During his investigation, he was told by the local official: “. . . if you renounce your religion you will receive clothes and money, and your life will be spared.” Father Wang calmly informed his judge that he was a priest, reasserted his faith in God, and asked to be executed on the grounds of his church, which had just been destroyed by the Boxers.

The Boxer Rebellion, Boxer Uprising or Yihetuan Movement was a violent anti-foreign and anti-Christian movement which took place in China towards the end of the Qing dynasty between 1898 and 1900. It was initiated by the Militia United in Righteousness (Yihetuan), known in English as the “Boxers”, and was motivated by proto-nationalist sentiments and opposition to foreign imperialism and Christianity. The Great Powers intervened and defeated Chinese forces.

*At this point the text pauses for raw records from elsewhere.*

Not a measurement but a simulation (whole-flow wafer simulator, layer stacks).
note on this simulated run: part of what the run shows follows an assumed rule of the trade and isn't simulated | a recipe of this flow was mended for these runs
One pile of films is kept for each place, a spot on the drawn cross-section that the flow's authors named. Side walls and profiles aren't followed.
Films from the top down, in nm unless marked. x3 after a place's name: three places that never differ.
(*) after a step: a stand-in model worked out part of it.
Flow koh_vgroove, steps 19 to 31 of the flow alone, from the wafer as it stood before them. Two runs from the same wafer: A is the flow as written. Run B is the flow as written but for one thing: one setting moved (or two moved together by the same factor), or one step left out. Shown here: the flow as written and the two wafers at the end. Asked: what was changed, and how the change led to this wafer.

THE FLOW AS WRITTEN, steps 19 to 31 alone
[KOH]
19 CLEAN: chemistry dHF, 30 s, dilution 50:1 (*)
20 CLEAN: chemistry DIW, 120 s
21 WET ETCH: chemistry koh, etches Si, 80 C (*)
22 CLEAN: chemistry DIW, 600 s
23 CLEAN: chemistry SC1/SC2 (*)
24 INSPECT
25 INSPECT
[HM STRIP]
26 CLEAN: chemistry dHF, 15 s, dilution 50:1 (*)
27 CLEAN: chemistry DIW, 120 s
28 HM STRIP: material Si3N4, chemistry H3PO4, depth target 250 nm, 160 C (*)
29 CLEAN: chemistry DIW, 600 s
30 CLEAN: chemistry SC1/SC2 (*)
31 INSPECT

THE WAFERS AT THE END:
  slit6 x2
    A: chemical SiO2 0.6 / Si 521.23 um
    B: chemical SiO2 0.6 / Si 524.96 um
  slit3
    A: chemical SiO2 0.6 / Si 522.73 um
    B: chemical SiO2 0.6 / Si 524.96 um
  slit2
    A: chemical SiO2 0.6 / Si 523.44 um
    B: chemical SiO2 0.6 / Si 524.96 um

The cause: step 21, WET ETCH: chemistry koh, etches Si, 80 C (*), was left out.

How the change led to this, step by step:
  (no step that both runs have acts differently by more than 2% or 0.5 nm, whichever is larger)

The uprising took place against a background of severe drought, and the disruption caused by the growth of foreign spheres of influence. After several months of growing violence against foreign and Christian presence in Shandong and the North China plain, in June 1900 Boxer fighters, convinced they were invulnerable to foreign weapons, converged on Beijing with the slogan “Support the Qing, exterminate the foreigners.”

Foreigners and Chinese Christians sought refuge in the Legation Quarter. In response to reports of an armed invasion to lift the siege, the initially hesitant Empress Dowager Cixi supported the Boxers and on June 21 authorized war on foreign powers. Diplomats, foreign civilians and soldiers, and Chinese Christians in the Legation Quarter were under siege by the Imperial Army of China and the Boxers for 55 days. Chinese officialdom was split between those supporting the Boxers and those favoring conciliation, led by Prince Qing.

The supreme commander of the Chinese forces, Ronglu, later claimed that he acted to protect the besieged foreigners. The Eight-Nation Alliance, after being initially turned back, brought 20,000 armed troops to China, defeated the Imperial Army, and captured Beijing (Peking) on August 14, lifting the siege of the Legations. Uncontrolled plunder of the capital and the surrounding countryside ensued, along with the summary execution of those suspected of being Boxers.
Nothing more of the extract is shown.